Sounds like a scientific conclusion to me. I would counter that this "1 percent extra sense of their potential" will be more than outweighed by the number of hours they spend watching these monkeys chase a ball around a field, and by the amount of money they waste on sports-related merchandise.
"There's a certain type of Boston character or Boston life that might have been partly due to the curse of the Babe," Recht said. "You think about these guys whose whole conception of their possibilities in life was so severely limited, so depressingly limited and boxed in."
Boston might not be the City of Sunshine and Cotton Candy, but I never realized that this surly attitude had so much to do with their lousy ball team. I always figured Bostonians were surly because they could be surly; that once they'd told the British to take their tea and shove it up their arseholes, they realized that they didn't have to be nice to anybody unless they damn well felt like it. I kind of liked Boston for this, but now I'm not so sure.

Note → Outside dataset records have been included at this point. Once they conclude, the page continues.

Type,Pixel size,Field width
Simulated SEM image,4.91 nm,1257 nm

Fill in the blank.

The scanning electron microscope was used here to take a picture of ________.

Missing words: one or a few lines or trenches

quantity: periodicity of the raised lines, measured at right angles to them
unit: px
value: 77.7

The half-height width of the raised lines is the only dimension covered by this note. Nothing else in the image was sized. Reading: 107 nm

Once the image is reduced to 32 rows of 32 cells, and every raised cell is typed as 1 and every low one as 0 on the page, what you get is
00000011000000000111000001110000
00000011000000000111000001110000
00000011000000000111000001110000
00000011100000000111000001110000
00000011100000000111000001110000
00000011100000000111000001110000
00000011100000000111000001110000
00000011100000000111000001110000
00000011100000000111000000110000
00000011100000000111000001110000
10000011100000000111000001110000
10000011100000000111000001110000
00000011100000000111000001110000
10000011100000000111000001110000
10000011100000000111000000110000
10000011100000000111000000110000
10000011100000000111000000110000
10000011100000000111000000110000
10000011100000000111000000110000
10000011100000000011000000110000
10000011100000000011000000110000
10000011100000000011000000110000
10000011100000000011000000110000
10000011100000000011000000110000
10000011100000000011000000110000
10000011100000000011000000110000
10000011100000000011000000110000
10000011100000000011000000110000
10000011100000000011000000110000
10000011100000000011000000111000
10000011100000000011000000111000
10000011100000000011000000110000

"Boston's win will not necessarily change the overall surly attitude of New Englanders," Thomas Zeller, a historian who teaches a class on baseball and society at the University of Colorado at Boulder, wrote in an e-mail.
Well, thank goodness for that. (But kids are paying college tuition to take a class on Baseball, that doesn't even teach them how to play baseball? And their parents aren't desperately trying to abort them?)
Fans who claimed they only needed to see the Red Sox win to die happy need to find something else to keep them going.
Do they? Do they really? They could just die happy, instead.
"We're entering a new stage of maturity in our relationship with the Red Sox," Recht said. "I think they have made it possible and we've made it possible to enter into a deeper sort of commitment to each other."
Listen, you're not married to the Red Sox. You're not even distantly related to them. They don't give a shit about you, unless they're sodomizing you or taking your money. Most of these players are not even from Boston! If they were folks you grew up with and went to school with, maybe I could understand. You'd be cheering for your buddies. But they're strangers who are paid more money to play a single game than you'll see in your entire life. And it's because of retards like you that they get it.